I toured the USS Bowfin submarine at Pearl Harbor with the Officer on a pretty, clear Hawaiian Discoverers’ Day. He was attentive and helpful, changing the stations on my audio tour, making sure I did not just wander through in a daze, uninformed. I was not well. Moving through the different compartments, seeing the missiles next to sleeping beds, the engine rooms next to living quarters, moving linearly through the boat my throat started tightening, cold sweat covering my skin as the audio spoke of casualties and the sacrifice of men that traversed those spaces long before me. Vertigo hit. I am an empath, I could not remain there as long as I did if it wasn’t for the support of the Officer. Left to my own devices I probably would have rushed through the boat, not allowing the full significance of its history to penetrate my innards.

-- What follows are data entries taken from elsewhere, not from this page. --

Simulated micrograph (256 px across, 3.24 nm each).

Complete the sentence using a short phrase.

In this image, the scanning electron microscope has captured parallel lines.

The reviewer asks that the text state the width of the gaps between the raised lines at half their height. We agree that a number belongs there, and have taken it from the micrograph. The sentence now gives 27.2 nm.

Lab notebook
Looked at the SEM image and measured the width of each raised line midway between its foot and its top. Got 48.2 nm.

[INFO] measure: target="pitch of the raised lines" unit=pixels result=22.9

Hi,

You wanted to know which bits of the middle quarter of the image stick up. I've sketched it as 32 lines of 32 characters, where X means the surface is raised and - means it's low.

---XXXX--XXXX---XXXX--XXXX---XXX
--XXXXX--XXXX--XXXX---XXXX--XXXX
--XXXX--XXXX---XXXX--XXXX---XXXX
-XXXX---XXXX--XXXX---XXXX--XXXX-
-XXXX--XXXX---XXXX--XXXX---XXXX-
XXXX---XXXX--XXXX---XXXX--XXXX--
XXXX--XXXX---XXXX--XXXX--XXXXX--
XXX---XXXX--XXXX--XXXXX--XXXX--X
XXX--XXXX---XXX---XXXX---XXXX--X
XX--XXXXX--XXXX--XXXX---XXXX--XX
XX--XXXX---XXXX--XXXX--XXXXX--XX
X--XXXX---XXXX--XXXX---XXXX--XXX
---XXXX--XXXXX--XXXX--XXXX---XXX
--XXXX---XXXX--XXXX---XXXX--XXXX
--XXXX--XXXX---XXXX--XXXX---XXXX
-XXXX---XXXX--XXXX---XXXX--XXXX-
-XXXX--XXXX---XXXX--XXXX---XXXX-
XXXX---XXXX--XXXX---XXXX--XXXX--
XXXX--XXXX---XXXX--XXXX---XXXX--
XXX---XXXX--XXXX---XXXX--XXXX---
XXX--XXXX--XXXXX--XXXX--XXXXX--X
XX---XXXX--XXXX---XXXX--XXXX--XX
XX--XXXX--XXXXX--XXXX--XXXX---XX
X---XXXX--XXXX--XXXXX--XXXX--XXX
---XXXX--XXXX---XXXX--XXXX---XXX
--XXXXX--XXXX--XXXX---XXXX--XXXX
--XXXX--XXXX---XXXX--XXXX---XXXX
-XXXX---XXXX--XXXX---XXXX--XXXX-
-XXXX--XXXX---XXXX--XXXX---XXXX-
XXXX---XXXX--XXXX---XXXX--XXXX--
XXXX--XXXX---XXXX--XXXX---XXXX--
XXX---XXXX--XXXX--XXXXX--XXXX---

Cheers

The Bowfin is a fleet attack submarine that fought in the Pacific during WWII, launched exactly a year after the attack on Pearl Harbor. This year is the 75th anniversary of the attack and the consciousness of it has pervaded my entire time on the island. One of the first movies I saw when I moved here 5 years ago was From Here to Eternity, a story of love and the military in Hawaii leading up to the attack. Coming here was entering the feeling of the war, and as I watched the archival footage in the museum exhibit I felt nauseous, knowing I am standing on the very ground targeted. The Officer too had goosebumps as he stood beside me.
Looking at the artifacts and documents, a war quote touched me, on holding a hibiscus flower in one hand and a gasmask in another. Hawaii in the wartime became a fortress, with martial law dictating all aspects of life for years, including curfew times, blackouts and the curtailing of civil liberties for all of the inhabitants of the islands. At Pearl Harbor, after the tour of the submarine and looking into the distance at USS Missouri, site of the official Japanese surrender of World War II, and at the USS Arizona Memorial floating over the sunken ship where hundreds perished, it is easy to get lost in heavy thoughts of the war and sacrifice. It is a story integral to being in Hawaii, today just as ever.
What spoke to me from the shadows of the past, among the installations of the missiles and the multitudes of tourists, were the broken dreams of those who never came back. With the Officer looking through the periscope at Pearl Harbor I feared for his future deployment in this uncertain world, with admiration for his dedication. I was grateful I could see through his eyes that day of the visit to the submarine and my sadness, with pride.